One of his top priorities as Goodwill Ambassador will be to increase “people’s focus on the fact that human well-being is intertwined fundamentally with biodiversity,” the actor, twice nominated for an Academy Award, said.
It is vital that “people realize that they are not separate from the web of life,” he added. “Our ability to thrive as a species and as a civilization totally depends on that web of life.”
At his designation ceremony, Mr. Norton told the Secretary-General that biodiversity is an issue that “transcends national boundaries,” with people “having lost sight” of the need for environmental protection.
Referring to one of Mr. Norton’s most famous movies, Mr. Ban voiced hope that the Goodwill Ambassador will help to move the world from “Fight Club to a peace club.”
Addressing reporters in New York, the new Goodwill Ambassador said environmental issues will “incontestably” be the “defining challenge of this era.”
He added that “when people look back on this era that we’re living in… they will not assess many of the things that we consider political hot buttons of the day. They will assess this era based on how we responded to this particular crisis,” referring to biodiversity loss.
At the same press conference, Ahmed Djoghlaf, Executive Secretary of the CBD, pointed out that the rate of extinction of some species is 1,000 times higher than the natural rate. “We are reaching the tipping point where irreversible damage is going to be done and therefore we need an urgent call for action.”
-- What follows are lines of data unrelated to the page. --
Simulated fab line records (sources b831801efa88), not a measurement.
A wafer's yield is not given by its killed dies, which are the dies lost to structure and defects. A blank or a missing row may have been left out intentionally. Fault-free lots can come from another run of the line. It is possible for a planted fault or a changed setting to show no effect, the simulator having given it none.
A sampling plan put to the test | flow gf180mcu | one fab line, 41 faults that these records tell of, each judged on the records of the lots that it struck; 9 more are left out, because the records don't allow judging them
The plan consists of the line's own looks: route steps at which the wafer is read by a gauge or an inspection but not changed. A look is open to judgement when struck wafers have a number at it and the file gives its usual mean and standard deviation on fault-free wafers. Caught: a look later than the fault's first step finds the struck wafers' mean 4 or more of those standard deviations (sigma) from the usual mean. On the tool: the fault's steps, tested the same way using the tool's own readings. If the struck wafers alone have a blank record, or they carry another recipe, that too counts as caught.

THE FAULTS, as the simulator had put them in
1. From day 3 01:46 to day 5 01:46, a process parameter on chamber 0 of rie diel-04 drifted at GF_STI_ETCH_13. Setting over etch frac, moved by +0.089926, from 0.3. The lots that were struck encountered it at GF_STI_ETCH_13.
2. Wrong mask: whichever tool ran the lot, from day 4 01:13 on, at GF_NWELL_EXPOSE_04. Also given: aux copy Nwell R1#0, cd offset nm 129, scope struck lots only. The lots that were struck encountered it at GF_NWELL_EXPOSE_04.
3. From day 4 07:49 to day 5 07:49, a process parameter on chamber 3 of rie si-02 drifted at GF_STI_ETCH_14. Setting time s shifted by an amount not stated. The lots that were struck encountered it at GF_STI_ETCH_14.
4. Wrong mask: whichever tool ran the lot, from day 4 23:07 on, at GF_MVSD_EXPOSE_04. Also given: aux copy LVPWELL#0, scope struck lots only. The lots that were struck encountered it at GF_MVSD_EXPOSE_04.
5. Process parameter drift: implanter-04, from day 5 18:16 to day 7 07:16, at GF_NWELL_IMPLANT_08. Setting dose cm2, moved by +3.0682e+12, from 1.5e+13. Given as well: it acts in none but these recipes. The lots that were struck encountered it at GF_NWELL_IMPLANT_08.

The official said that the Secretary-General could not have chosen “a better advocate, a better ambassador than someone who is [taking action], not only through statements and speeches, but doing it in reality” than Mr. Norton.
Today’s appointment comes as the UN marks 2010 as the International Year of Biodiversity, with heads of State set to discuss the issue at a high-level meeting at UN Headquarters in New York at the start of the General Assembly’s 65th annual General Debate in September.